Domestic volumes rebound while US operations continue to be sluggish
Crude steel production at 1.57mt was stagnant on a sequential basis but sales volume (1.58mt) saw 33% QoQ growth, reflecting the reduction in inventory. Net sales per tonne sold declined QoQ to Rs36,089 (8% decline) from Rs39,017. Costs, excluding depreciation, rose marginally to Rs30,220/t from Rs29,794/t - while raw material costs rose as expected, this was offset by cost improvements across other categories. EBITDA (incl. other operating income) was Rs6,268/t, compared with Rs9,503/t in 1QFY11. In the US, while capacity utilization was steady, sales volume, particularly that of pipes, fell QoQ and margins came under pressure.

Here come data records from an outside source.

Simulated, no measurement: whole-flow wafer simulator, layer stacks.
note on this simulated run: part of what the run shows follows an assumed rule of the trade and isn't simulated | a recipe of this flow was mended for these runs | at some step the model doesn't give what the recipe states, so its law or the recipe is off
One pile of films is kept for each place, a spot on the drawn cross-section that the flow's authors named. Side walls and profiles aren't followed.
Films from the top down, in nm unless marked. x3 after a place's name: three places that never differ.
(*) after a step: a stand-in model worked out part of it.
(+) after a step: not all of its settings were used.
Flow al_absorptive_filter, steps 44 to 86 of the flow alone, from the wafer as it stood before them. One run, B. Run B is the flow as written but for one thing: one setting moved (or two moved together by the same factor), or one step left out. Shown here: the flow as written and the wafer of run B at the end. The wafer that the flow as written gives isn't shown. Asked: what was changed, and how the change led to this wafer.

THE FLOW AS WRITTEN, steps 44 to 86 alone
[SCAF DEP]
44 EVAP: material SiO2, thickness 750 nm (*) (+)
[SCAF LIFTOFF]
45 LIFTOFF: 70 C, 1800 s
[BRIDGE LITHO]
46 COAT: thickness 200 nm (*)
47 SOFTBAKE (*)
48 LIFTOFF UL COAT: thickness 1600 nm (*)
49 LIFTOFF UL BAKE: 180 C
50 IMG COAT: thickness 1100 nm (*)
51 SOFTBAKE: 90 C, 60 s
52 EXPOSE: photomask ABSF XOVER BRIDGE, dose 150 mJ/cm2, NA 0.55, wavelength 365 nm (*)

West Bengal project — the next leg of growth
While the 3.2mtpa expansion scheduled for March 2011 is on track, the company outlined the 4.5mtpa West Bengal steel project, which should fuel growth in FY15E and beyond. Land area of 1,400 acres has already been acquired, and since the project will have captive coking coal mines, the expansion will be a profitable one.
Maintain BUY recommendation, TP revised to Rs1,500
The management has good project execution track record, and we expect volume growth over next few years to be robust, led by the expansions. We maintain our BUY recommendation on the stock, while rolling forward our TP to Rs1,500 for September 2011 (earlier Rs1,400 for March 2011).